Tuesday, October 23, 2012

Has there been a green tech bubble?



According to David Brooks of the New York Times, US and global investment in green energy has created a ’gigantic oversupply’ resulting in a green tech bubble, glorious in its potential about a decade ago, now poised to tragically burst.

How so? First, Brooks argues that renewable energy supporters in the US have created the greatest obstacle of all to renewable development by politicizing and polarizing the issue. This problem is compounded in his eyes when liberals try to equate green energy development with jobs creation, confounding the issues. Federal subsidies seem to have encouraged the unsustainable proliferation of startups eager to get a share and simultaneously raised concerns about ‘corporate welfare’ programs (during some of America’s greatest class struggles, no less). 

This rapid growth in American green energy development, and it seems here that Brooks means specifically the solar panel production industry, was matched by equal development around the globe (specifically, China), generating the so-called ‘gigantic oversupply’ that has created the potential for a green bubble. Brooks’ arguments about the political barriers to renewable energy development in the US that have been created by polarizing the issue might be spot on, but his conclusions about the green bubble seem narrowly focused on one aspect of the renewable energy sector and quite reactionary.

Brooks does raise the interesting issue of the race between renewables and fossil fuels development as a potential obstacle to their success, especially with natural gas development seeming to outpace renewables in terms of return on investment and low energy costs.

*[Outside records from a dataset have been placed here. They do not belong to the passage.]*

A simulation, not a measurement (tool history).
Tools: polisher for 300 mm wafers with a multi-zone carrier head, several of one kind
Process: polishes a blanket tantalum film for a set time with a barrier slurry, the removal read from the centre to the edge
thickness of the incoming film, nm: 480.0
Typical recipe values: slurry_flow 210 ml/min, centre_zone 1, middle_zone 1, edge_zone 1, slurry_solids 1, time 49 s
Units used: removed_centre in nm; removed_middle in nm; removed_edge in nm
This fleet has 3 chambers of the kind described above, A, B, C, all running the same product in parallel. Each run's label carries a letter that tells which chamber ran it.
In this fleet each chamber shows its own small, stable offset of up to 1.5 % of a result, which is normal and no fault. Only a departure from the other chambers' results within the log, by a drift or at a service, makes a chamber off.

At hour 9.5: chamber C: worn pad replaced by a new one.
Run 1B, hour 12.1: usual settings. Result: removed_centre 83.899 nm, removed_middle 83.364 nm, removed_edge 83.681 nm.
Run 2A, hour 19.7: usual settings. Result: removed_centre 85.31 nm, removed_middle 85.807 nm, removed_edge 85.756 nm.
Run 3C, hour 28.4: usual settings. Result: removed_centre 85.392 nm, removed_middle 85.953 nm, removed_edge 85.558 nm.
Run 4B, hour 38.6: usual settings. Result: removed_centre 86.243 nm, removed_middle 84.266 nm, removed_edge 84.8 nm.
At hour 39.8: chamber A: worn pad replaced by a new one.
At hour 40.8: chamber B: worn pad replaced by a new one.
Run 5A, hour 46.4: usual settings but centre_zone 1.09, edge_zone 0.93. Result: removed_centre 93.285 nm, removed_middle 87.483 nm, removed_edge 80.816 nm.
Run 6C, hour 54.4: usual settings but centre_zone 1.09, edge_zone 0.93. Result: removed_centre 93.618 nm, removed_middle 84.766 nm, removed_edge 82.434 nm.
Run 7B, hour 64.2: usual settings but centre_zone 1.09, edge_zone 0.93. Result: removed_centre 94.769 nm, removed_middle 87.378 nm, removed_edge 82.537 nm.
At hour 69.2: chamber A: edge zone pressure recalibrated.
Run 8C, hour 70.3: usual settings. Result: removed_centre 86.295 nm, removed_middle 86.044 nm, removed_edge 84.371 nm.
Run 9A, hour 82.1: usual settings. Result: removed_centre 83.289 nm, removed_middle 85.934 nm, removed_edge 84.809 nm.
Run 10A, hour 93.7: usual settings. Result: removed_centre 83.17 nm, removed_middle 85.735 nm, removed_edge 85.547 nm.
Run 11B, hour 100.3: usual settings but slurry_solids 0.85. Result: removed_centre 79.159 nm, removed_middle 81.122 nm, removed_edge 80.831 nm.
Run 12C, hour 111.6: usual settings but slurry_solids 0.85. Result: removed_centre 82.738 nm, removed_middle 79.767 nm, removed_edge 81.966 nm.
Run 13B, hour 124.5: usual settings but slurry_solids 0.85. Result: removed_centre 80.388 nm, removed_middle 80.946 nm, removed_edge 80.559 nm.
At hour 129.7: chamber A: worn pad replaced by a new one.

It may be, however, that this reflects an underlying American mentality about energy consumption that presents one of the most intractable obstacles to renewable development: the entitlement to cheap, reliable access to energy at a level of consumption that could not realistically be sustained worldwide. Combined with the American tendency to view the energy sector as a group of private businesses depending on profitability to continue service (only partially accurate due to government regulation and subsidies) , the idea that market forces constrain renewable development (that is, that renewables can never be profitable enough to justify sufficient development to meet American demand) creates a sort of circular argument that in fact might actually constrain their development by limiting the options we consider as a nation.